The job of landlords has been getting increasingly complicated as the housing crisis persists, and various plans of action have been proposed in response. While the high demand for housing makes it a good time to let your property at attractive rates, there is an ever-changing (and growing) number of policies with which landlords need to comply.
There’s no doubt that the rental sector is transforming rapidly. That's why the landlords' insurance company Homelet has conducted a survey of over 4,000 landlords from all over the country, to find out what their biggest concerns are for 2017. Here are the broad strokes:
(More) new laws
Many of the biggest changes in the past few years have not been a result of market forces, but rather of the government’s reactions to these. From 3% stamp duty to the ban on agents charging letting fees, housing- and letting-related legislation has been plentiful, dramatic, and often worrisome for landlords.
With that in mind, many landlords are both fearing and hoping for new legislation in the coming year. 31% of the landlords responding to the Homelet survey list new laws as their biggest concern for the next year.
Restrictions on lending and tax relief for interest
Two closely related issues that have major implications with regard to financing rental properties are restrictions on mortgage lending, and on interest tax relief. Each category was listed as a concern by 29% of respondents in the Home Let survey.
While the restrictions on tax relief will largely affect those landlords in the higher tax brackets and may decrease their returns, limitations on lending will affect those landlords looking to acquire new properties and expand their portfolios.
Brexit and the fallout
With the recent activation of Article 50, Brexit has officially begun, but the full implications of it have yet to become clear. Many landlords (roughly 19% of survey participants) are therefore still understandably concerned about what it will mean for them.

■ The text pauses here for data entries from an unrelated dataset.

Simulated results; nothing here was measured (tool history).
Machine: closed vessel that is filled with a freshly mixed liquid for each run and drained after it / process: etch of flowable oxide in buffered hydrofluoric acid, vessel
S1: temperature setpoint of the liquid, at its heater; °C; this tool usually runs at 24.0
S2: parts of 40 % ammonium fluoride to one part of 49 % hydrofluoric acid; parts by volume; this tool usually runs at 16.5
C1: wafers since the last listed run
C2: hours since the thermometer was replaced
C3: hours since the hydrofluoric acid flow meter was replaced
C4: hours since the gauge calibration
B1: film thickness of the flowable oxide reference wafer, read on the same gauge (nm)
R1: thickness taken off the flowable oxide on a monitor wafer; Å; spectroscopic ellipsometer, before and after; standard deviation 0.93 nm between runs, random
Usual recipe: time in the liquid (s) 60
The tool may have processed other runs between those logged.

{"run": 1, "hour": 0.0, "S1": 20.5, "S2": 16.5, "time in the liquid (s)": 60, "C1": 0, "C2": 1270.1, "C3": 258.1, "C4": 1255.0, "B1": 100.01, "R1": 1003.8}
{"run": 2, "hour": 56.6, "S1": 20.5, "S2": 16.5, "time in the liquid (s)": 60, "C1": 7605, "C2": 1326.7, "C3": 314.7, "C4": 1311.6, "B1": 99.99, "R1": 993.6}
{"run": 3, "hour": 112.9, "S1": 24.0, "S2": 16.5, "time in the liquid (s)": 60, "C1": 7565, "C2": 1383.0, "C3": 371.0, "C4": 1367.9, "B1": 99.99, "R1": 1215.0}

The biggest issue here relates to supply and demand with regard to rental properties. A large percentage of London landlords, for example, may be worried about a depletion of the EU migrant tenant population in the famously diverse capital.
While the general trend in housing price values has been up, up, up in the past few years, most predictions foresee a general slowdown in 2017. This has around 14% of survey respondents worried.
Rental values are, of course, also a concern, but landlords tend to like to see the overall value of their portfolio grow as well – and that’s why it makes sense that a slowdown would cause some concerns.
Finally, over half of respondents to the Homelet survey said they had had a bad experience with a problem tenant. This is an age-old problem when it comes to rental properties, which goes to show that even in a time of rapid transformation, some things never change!